Here is a YouTube playlist that goes through an extended tutorial.
The source code that goes along with the tutorial is available at this person's GitHub repository:
**IMPORTANT SIDE RANT ABOUT COPYRIGHT
In terms of academic honesty for schoolwork, for CSC 305 you are encouraged to make use of existing code, libraries, etc, that you can find on the internet, to help your team succeed and to avoid reinventing the wheel. However, you should always clearly CITE your sources to avoid plagiarism -- for example with a comment in your code about where the code came from. HOWEVER, even if you are avoiding plagiarism, there is another risk that you could be violating copyright law by copying code, depending on the copyright status and/or licensing terms for the code that you copied into your project.
Note that the tutorial source code this person provides is licensed using the GPL-v2 copyleft open-source license. You may want to read more to fully understand what the GPL license is and how it works. However, the main point is that in order to use GPL source code in your own project, you are legally obligated to make YOUR project open source, and available under a similar GPL license. (This could be a problem if you wanted to sell your software commercially, or if the client that you are working for wants to keep strict intellectual property rights on the code that you are producing for them.)
In the context of CSC 305, let's assume that we can convince TableTopDawgz, LLC, that it would be a good P.R. move to make the whole software project open source, so you can allow your team to use GPL code in your project, as long as you appropriately credit it and follow the licensing restrictions for code.

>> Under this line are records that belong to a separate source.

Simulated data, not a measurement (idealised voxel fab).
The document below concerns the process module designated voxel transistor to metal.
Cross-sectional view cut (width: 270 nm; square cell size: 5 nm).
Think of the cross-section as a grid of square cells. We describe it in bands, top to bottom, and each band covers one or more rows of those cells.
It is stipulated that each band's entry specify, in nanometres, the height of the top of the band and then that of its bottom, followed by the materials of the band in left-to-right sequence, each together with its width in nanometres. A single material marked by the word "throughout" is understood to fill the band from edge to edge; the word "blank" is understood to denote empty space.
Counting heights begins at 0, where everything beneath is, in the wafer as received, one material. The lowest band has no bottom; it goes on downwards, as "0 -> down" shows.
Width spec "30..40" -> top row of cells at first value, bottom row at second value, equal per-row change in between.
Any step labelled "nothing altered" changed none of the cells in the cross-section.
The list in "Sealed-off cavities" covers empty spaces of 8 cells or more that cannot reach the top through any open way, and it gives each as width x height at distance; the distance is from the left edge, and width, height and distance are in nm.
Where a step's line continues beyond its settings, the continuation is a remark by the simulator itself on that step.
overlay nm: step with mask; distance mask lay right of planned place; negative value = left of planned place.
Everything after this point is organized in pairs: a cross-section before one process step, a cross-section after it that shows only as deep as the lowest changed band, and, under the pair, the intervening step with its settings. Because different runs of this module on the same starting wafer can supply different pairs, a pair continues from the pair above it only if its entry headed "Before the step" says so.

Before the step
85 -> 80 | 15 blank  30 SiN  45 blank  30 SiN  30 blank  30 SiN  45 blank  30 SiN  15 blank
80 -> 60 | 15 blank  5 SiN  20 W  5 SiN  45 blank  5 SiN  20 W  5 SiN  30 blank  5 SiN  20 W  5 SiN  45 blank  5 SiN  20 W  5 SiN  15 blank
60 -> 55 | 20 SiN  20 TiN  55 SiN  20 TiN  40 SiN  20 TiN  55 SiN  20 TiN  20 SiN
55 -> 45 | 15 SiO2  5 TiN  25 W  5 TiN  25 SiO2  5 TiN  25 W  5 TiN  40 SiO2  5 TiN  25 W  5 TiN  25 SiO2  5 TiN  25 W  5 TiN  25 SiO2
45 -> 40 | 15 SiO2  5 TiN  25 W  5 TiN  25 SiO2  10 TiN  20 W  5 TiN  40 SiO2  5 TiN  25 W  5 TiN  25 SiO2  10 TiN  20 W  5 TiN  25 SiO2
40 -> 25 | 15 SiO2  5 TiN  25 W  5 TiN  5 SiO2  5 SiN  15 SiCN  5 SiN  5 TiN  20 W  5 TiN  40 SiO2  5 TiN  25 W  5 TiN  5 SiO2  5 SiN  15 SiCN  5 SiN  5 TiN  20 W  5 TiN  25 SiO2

IN GENERAL, if you use code from external sources in in your project, you need to check the license under which the code was published. If the code didn't provide any license at all and the copyright is "all rights reserved", then you could potentially be sued for copyright infringement if you use their code. If the code requires attribution and you fail to give credit to the copied code's author in your own project, then you could be sued for copyright infringement.
(If you are working as a software developer for a real company, legal issues around code licensing become higher stakes, because your illegally copy/pasted code could potentially lead to million dollar lawsuits for your company, and presumably get you fired!)